IN what could be one of the biggest cybercrimes ever reported in the country, National Foods, a local manufacturer and marketer of food products, lost over US$6 million to criminals who hacked into its computer systems and accessed credentials to transfer money from its bank accounts.
The suspects, including two foreigners, engineered an intricate phishing scam that began with the scammers sending an e-mail purportedly from a South African financial institution to the National Foods’ finance manager.
Phishing is the fraudulent practice of sending e-mails disguised as electronic messages from reputable companies to induce individuals to reveal personal information, such as passwords.
Upon opening the e-mail, Natfoods’ computer system was corrupted. This gave the fraudsters access to the company’s computer system, including authorisation to process financial transactions.
The scammers then began instructing the firm’s banks to deposit money into their own bank accounts in South Africa using the finance administrator’s credentials.
Zimbabwe Republic Police spokesperson Assistant Commissioner Paul Nyathi confirmed the case.
“I can confirm that we have that case. I will have the full details by Monday.
Sources close to the case said local banks were made to believe they were receiving genuine instructions to transfer funds from Natfoods.
The funds were transferred into two South African banks — FNB and First Rand Bank — on numerous occasions between September and October last year.

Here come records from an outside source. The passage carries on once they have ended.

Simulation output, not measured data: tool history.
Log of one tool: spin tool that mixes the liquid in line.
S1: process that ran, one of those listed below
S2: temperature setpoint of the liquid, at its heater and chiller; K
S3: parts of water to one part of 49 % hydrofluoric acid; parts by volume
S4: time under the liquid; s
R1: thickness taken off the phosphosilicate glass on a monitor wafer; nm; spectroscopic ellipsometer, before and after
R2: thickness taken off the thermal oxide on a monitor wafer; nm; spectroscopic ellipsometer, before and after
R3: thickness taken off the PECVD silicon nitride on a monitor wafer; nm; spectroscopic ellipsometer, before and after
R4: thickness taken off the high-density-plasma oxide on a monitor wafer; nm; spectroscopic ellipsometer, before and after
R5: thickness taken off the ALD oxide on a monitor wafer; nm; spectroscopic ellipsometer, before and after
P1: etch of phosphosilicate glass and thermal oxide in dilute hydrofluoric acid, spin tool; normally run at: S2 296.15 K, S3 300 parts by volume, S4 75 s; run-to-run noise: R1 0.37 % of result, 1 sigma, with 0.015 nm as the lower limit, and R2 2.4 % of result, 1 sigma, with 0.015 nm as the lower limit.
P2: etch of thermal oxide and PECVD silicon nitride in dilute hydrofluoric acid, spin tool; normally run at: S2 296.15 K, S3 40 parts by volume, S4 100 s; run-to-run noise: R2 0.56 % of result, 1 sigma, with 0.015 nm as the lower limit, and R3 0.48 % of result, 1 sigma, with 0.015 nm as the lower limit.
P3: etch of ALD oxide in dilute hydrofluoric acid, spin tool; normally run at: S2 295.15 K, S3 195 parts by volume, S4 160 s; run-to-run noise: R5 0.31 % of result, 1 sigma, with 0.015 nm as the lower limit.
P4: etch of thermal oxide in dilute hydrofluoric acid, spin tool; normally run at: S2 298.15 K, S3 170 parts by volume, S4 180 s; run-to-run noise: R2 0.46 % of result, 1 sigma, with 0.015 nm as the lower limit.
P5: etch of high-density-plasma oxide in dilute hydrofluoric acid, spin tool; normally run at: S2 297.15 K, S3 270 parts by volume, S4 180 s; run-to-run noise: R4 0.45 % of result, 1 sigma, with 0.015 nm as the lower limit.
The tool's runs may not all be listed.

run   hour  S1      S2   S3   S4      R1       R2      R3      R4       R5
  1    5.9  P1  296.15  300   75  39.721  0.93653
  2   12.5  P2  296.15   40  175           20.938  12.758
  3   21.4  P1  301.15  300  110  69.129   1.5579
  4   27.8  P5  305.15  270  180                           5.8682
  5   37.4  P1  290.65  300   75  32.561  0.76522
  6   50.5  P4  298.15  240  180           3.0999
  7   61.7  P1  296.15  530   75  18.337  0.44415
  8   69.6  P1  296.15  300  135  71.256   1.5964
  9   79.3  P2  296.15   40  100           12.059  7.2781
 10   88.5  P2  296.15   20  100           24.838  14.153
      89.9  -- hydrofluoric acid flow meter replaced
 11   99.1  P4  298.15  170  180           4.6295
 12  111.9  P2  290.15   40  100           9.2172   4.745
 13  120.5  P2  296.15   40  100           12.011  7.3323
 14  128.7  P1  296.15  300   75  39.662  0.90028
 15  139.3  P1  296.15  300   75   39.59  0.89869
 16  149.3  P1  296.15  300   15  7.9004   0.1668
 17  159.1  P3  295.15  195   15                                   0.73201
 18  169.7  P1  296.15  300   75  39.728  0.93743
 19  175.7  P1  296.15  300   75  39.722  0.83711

The scandal only came to light in November following an internal financial audit that uncovered the suspicious transactions amounting to millions of dollars.
An investigation was then instituted to look at transactions between Natfoods and two local banks that dealt with the food processing company, and it was established that their computer system had been compromised.
“Local investigations established that the company’s computer system was hacked through the finance manager’s email.